Former Ball State basketball student-athlete Trey Moses was recognized at the Convention with a 2020 NCAA Inspiration Award. The honor is given each year to a current or former NCAA athlete who, when confronted with a life-altering situation, used perseverance, dedication and determination to overcome the obstacle to now serve as a role model for hope and inspiration to others in similar situations. Moses has used his own struggles with mental health and the loss of a close friend and teammate as a platform to help others.

At the Convention, the Sport Science Institute also hosted a workshop on creating an inclusive athletics department for mental well-being. The three-part session included a panel of athletes talking about their experiences and two training sessions to assist coaches with empathetic responses to athletes who express mental health concerns.

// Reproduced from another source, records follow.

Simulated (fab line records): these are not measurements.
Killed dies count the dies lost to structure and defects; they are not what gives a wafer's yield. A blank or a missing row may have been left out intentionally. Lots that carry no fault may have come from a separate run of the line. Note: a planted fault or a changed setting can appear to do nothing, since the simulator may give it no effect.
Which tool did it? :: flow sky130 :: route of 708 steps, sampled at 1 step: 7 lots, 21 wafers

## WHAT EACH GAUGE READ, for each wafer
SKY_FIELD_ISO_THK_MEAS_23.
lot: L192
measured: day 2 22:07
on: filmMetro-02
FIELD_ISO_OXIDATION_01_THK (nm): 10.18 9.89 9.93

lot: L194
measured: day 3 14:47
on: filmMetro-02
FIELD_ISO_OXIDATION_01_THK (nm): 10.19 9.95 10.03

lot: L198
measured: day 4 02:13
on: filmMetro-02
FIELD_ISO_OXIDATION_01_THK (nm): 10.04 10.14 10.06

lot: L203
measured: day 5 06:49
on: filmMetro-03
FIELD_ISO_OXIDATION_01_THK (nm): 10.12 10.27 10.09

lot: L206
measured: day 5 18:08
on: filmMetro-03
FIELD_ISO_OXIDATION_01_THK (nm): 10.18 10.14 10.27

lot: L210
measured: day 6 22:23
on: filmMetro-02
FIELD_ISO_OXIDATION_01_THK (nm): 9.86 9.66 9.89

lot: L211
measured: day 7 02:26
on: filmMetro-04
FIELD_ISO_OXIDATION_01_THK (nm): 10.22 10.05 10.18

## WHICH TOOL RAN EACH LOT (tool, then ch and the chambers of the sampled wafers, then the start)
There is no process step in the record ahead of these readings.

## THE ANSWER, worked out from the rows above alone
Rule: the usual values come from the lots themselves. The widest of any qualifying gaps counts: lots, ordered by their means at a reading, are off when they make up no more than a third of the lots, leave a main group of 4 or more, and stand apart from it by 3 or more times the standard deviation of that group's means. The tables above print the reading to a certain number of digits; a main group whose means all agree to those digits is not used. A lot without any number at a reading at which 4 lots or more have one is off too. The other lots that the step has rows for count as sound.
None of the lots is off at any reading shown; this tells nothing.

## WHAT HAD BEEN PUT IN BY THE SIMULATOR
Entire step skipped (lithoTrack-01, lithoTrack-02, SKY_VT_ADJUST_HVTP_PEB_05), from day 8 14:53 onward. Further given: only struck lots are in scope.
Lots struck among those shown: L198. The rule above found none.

Other sessions sought to shine a brighter light on mental health, with topics covering collaborative approaches in Division II when mental health intersects with student-athlete identities and building trust between coaches and student-athletes in Division III.

Additional programming also provided a session with key findings on the NCAA Innovations in Research and Practice Grant Program. The program supports research and data-driven pilot projects designed to enhance student-athlete psychosocial well-being and mental health.

Results from the most recent GOALS (Growth, Opportunities, Aspirations and Learning of Students in College) study were also released, with implications on student-athlete mental health and differences between male and female student-athletes.